Regular expressions, or RE or regexes, are expressions that can be used
to match one or more occurrences of a particular pattern. Regular
expressions are not unique to Python, they are used in many programming
languages and many Unix command line tools like sed, grep, or awk.
Regular expressions are used in Python through the re
module. To
build a regular expression, you need to understand the syntax of the RE
language. Once a regular expression is developed, it is compiled and
executed by an engine written in C in order to provide fast execution.

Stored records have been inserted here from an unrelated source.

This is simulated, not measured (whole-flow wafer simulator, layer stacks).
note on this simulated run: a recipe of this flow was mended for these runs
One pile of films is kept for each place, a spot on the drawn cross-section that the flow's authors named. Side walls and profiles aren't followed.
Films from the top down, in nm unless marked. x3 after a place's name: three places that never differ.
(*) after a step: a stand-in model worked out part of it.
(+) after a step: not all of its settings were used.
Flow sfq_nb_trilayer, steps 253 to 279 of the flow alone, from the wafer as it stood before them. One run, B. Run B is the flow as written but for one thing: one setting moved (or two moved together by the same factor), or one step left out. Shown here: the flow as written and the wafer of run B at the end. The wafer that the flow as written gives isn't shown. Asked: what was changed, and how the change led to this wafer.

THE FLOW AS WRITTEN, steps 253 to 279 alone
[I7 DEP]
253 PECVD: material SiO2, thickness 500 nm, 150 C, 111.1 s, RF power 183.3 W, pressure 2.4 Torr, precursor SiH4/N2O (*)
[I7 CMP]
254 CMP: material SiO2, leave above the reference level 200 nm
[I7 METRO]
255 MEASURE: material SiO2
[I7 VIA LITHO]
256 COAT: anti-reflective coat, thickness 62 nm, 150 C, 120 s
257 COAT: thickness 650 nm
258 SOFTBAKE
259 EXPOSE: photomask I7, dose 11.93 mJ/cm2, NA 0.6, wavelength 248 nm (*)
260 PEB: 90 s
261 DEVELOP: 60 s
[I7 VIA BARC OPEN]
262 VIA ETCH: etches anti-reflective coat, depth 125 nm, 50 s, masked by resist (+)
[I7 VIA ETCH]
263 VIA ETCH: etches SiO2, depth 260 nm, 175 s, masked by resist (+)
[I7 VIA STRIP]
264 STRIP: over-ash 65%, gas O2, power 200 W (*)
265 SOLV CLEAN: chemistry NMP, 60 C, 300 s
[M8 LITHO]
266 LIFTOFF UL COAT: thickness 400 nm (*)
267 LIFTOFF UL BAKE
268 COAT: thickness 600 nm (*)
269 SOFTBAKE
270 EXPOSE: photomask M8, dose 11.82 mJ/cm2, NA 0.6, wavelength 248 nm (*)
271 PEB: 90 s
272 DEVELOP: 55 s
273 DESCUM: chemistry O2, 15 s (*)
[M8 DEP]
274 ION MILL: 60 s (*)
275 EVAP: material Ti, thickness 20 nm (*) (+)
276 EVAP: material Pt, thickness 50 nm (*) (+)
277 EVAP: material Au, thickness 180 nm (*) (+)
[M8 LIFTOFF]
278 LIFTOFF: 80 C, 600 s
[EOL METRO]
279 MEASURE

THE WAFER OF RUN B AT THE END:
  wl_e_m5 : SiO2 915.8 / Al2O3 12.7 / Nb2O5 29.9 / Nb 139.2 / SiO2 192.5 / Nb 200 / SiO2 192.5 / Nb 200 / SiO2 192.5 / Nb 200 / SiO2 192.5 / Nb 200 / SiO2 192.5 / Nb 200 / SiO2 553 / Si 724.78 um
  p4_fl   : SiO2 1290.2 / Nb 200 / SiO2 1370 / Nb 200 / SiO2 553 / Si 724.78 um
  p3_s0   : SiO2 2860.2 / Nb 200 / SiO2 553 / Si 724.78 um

To begin, most characterers in a regular expression simply match
themselves, For example python
would match any occurrence of the six
letters python
either alone or embedded in another word. There are
several special characters, known as metacharacters, that control the
behaviour of the rest of the regular expresion. These metacharacters are
listed in the following table.
Metacharacter | Meaning | Example |
---|---|---|
. | Matches any character except a newline | 1.3 matches 123 , 1a3 , and 1#3 among others |
^ | Matches sequence at the beginning of the line | ^Python matches Python at the beginning of a line |
$ | Matches sequence at the end of the line | Python$ matches Python at the end of a line |
* | Matches zero or more occurrences of a pattern | 12*3 matches 13 , 123 , 1223 , etc. |
+ | Matches one or more occurrences of a pattern | 12+3 matches 123 , 1223 , etc. |
? | Matches zero or one occurrences of a pattern | 12?3 matches 13 and 123 |
{ } | Match repeated qualifier | {m, n} means match at least m and at most n occurrences |
[ ] | Used to specify a character class | [a-z] means match any lower case character |
\ | Escape character | \w means match and alphanumeric character, and \\ means match a backslash |
| | or operator | A | B match either A or B |
( ) | Grouping Operator | (a, b) |
One additional point to remember is that inside a character class (i.e.,
[ ]
) many of these metacharacters lose their special meaning, and thus
can be used to match themselves.
To master regular expressions requires a lot of practice, but the
investment is well worth it as they are used in many different contexts
and can greatly simplify otherwise complex tasks. Given a regular
expression, the first task in Python is to compile the RE, which is done
by using the compile
method in the re
module. This is demonstrated in
the following code cell where we use a regular expression to find the
element containing CMI
toi display our local airport.
In [12]:
# We need the re module
import re
# Open and parse our XML document
soup = BeautifulSoup(open('data.xml'))
# Findelements containing the CMI string
for el in soup.find_all(text=re.compile('CMI')):
# To get the entire airport element, we need to go
# up two levels in the DOM tree.
print(el.parent.parent)